The A.V. Club: You've wanted to make "The Screwfly Solution" for a long time, right?

Joe Dante: Yeah, I read the story around the time it was written—I think it was around 1977—and I thought it would make a terrific movie. Back then, of course, I was thinking of making it as a feature. In hindsight, having actually made it as a short TV film, I can see that I must've been out of my mind. [Laughs.] To think you could make a feature out of a story that bleak! But the story could've been done in a more grandiose way than we were able to do it for Showtime. It takes place all over the world, and of course we were shooting in Vancouver, which doesn't look like much other than Vancouver. So we had to do a lot of compressing. I think we told that story pretty well, but there is a much larger canvas that you could tell that story on.

AVC: Does Masters Of Horror give you a license to do what you want, so long as you meet a certain budget and stay within a certain genre?

JD: Pretty much. The idea originally was that directors weren't going to be drawn to the series by the money, but by the creative freedom. There wouldn't be notes or test screenings, or people looking over our shoulders, wanting us to take a trip out to the mall to see what teenagers thought. You basically could deliver a piece to them and they'd run it as is. In that sense, it was very liberating. A lot of us come from worlds where, particularly lately, the clamps have come down. Studios are now investing more and more money in making and selling these pictures, and are increasingly getting involved in all the minute aspects of making them.

AVC: Do you know yet whether you'll be able to do another Masters Of Horror episode next year?

JD: I know there has been a shift in ownership of the show, and I believe there's some positive news about where it's going to end up. Nothing actually is engraved in stone yet. I think it will be under slightly different offices than the first two seasons. If it goes forward.

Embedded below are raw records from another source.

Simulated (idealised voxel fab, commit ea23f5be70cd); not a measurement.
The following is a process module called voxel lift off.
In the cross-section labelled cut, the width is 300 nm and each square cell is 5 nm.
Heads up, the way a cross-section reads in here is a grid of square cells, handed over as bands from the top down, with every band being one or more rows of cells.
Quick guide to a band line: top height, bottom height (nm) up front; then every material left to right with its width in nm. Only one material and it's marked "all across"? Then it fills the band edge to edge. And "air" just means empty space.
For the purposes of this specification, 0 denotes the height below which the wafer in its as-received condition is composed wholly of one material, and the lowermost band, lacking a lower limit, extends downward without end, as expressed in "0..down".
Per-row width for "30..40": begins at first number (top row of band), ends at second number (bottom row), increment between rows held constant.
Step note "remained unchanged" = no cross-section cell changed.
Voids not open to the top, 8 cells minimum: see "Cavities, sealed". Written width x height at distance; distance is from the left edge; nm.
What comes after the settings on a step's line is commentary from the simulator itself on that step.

AVC: The two episodes you've made both have political overtones, to different extents. When you're making a movie with a political message, do you think it's better to be subtle or direct?

JD: Well, I think it's usually better to be subtle, though the one I did last year, Homecoming, kind of flouts that advice. It's like a hammer hitting you over the head. It's probably the most unsubtle thing I've ever done. It came out of the feeling that no one was addressing this issue at all. In order to make the point, you have to be very blunt about it. And so we tossed subtlety to the wind. [Laughs.] But it worked out in the end, because that show got a lot more attention then it would have ordinarily.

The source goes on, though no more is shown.